Urban journal

We’re putting more cops on the street, extending the curfew,
holding workshops and forums, having ministers ride in cop cars. All of this to
try to stop the killings taking place in Rochester’s
inner city.

And Bob Lonsberry (who last week was blaming both the clergy
and “apparently incompetent” police — his words — for not preventing the
violence) wants to bring in the National Guard.

It’s worth noting that the number of homicides in Rochester
this year is about what it’s been for at least the last decade (51, if you
count some that were committed in self-defense). That said, this community has
a violence problem of crisis proportions.

But if we really want it to stop, the entire community will
have to get far more serious about violence and its causes.

We talk a good game: we shed tears over the homicides, we
expect the cops to do something, we expect the mayor to do something. But most
of us don’t think that we ourselves bear any responsibility, or share any
complicity.

In an interview last
spring,
Klofas told this newspaper that Rochester’s
history contains the ideal conditions for a high murder rate. We had an influx
of unskilled African-Americans from the South — and few jobs available for
them. Many of the wealthy and the middle class moved to the suburbs. And
poverty grew and became concentrated in the city.

You can see the increase in violence starting back in the
1970’s, Klofas said.

Last week, as City Council prepared to extend the curfew and
the ministers prepared to ride with the cops, I asked Klofas what we should
have done in the 70’s that we didn’t do.

“To have that time back would be magical,” he said. “To
rethink the concentration of subsidized housing, to rethink the way the schools
escaped from any kind of integration, to do things that continued to bring
everybody into the mainstream, employment-wise, education-wise, housing-wise….
To not let this community become a bifurcated city-suburban community…. Those
were the significant policy choices that this community just walked away from.”
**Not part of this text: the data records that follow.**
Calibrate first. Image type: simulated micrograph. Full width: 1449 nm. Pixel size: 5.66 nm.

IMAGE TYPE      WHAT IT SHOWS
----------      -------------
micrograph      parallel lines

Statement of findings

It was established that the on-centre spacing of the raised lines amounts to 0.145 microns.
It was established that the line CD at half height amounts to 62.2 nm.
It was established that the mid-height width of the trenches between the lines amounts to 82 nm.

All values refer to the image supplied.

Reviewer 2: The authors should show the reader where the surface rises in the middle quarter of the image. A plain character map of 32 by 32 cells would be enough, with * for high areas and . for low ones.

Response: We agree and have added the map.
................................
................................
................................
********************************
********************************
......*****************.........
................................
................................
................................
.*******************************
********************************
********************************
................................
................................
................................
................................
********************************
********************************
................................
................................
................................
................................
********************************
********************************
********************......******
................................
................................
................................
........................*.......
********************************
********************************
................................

“The violence we see is the result of a segment of a
community that is completely isolated from the mainstream,” Klofas said.

Certainly it is the young thugs who are doing the killing.
But we permitted the conditions that bred this violence.

When we saw the poverty concentration building and did
nothing, when we saw the jobs fleeing from the inner city, when we saw the
disparity between black and white students’ achievement growing and did
nothing, we set ourselves up for what we’re experiencing today.

And now, “you’ve got at least three generations that have
gotten away from you on this,” Klofas said. The young black men shooting other
young black men are, in effect, hardwired for murder. “They’ve been exposed to
so much violence, violence has been incorporated into so many aspects of their
lives,” that it’s a significant part of their own culture, Klofas said.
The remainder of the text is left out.